Selected papers from the 6th NRWC Conference 2018
This special issue of the International Review of Retail, Distribution and Consumer Research brings together six selected papers presented at the 6th Nordic Retail and Wholesale Conference (NRWC).
The conference was held in Reykjavik in November 2018 and hosted by the Icelandic Centre for Retail Studies and the Institute of Economic Studies, University of Iceland, with organizational support from the Centre for Retail Research at Lund University, Sweden. The conference was financially supported by the Hakon Swenson Foundation and the Swedish Retail and Wholesale Council.
The aim of the NRWC is to create a forum where Nordic researchers can exchange experiences, promote scientific development and inspire or initiate new research. Although the aim of the conference is to gather researchers from the Nordic countries, NRWC 2018 also attracted a number of participants from countries outside the Nordics. In total, the conference attracted around 100 researchers and practitioners. Prior to the main conference, a doctoral colloquium was held that attracted 18 doctoral students from the Nordic countries.
Around 20 full papers were submitted for evaluation before the conference and 16 full papers were presented at the conference after a double-blind review process. For the special issue, and based on the outcome from the review process, the authors of six full papers were invited to submit revised manuscripts. The papers selected for this special issue concern many different aspects of retailing and retail management – representing the broad scope of the field in terms of both research topics and research methods.
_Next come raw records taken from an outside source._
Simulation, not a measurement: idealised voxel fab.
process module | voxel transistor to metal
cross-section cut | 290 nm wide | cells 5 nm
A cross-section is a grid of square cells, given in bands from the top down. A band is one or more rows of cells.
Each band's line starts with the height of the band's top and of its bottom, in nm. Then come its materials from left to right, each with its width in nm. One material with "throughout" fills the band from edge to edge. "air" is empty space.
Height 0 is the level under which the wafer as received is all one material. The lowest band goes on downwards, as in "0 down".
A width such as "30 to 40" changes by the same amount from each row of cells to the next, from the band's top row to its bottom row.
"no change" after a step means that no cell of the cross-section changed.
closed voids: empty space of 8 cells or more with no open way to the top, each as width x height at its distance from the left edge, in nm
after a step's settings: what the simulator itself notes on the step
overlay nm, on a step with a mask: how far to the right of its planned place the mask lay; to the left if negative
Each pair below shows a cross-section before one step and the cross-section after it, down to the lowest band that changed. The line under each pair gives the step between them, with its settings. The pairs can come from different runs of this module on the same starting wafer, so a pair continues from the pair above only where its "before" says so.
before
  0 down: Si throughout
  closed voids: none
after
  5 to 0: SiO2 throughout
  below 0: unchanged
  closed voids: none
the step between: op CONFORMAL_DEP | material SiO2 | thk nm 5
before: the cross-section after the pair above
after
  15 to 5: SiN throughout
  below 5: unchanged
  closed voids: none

The article by Olsson, Bantigan Paredes, Johansson, Olander and Ritzén focuses on the organizational climate for innovation and creativity in Swedish retail organizations. The paper notes that innovation and innovativeness in retailing is an understudied topic and presents a comprehensive empirical study, based on a mixed-method approach. The study contributes insights into the conditions for retail innovation and finds that retail organizations are still struggling to incorporate innovation on the strategic level.
The next two articles reflect, in their respective ways, the increasing digitalization of retail and the growth of e-commerce. In the second article, Ortlinghaus, Zielke and Dobbelstein focus on the impact of risk perceptions on the attitude toward various types of multichannel practices. The study contributes to the field by providing normative advice on how to improve consumer’s attitudes toward selected multichannel technologies by influencing their perceptions of different risk dimensions. This paper was awarded best paper at the 6th Nordic Retail and Wholesale Conference by the Hakon Swenson Foundation and the Swedish Retail and Wholesale Council for its practical relevance. In the third paper, Kolesova and Singh aim to shed light on how grocery retail should depict products online. The main finding in this paper is that visually complex images, i.e. images with many products instead of one, have a negative effect on affective and cognitive states, resulting in decreased behavioral intentions in the online context.
The next two articles reflect the pivotal role of distribution and logistics in retailing. In the fourth paper, Vukalenko, Shams, Hellström and Hjort seek to uncover the role of last mile delivery in online retailing and present a paper that bridges the fields of retail marketing and retail logistics. The findings support the assertion that last mile delivery experience mediates the relationship between customer’s perception of the online shopping experience and customer satisfaction. In the fifth paper, Haag, Sallnäs and Sandberg present a multiple case study that focuses on how supply-chain-oriented capabilities facilitate in the internationalization processes of retail operations. This paper is based on an empirical study of three Swedish retail companies and introduces a framework of three supply-chain-oriented capabilities present in the internationalization process: leadership, integration and learning.
In the sixth and final paper of this special issue, Söderlund focuses on loyalty programs and how labeling customers as ‘members’ can influence the customers’ sense of belonging and satisfaction. The paper, constructed by two connected studies, finds that customers visiting a store as members of a loyalty program responded with higher levels of a sense of belonging and higher levels of customer satisfaction than non-members, even if there were no particular belonging-related benefits.
All in their own respective ways, the papers in this special issue reflect the ongoing changes in the retail landscape. In the age of online retailing, retailers need to adjust to a changing customer journey, and we need to better understand the conditions of the online environment. As new business models and new retail actors emerge, the traditional retail model needs to adapt. Traditional retail needs to find new innovative ways to stay relevant and to provide a customer experience that creates a competitive edge. The dynamic and insightful discussions at the 6th NRWC gives me a good reason to be hopeful that the Nordic landscape of retail research will continue to grow and produce research that is relevant for both practice and fellow retail research colleagues.
The next NRWC conference will be held at the beginning of 2020 hosted by Umeå School of Business, Economics and Statistics, Sweden.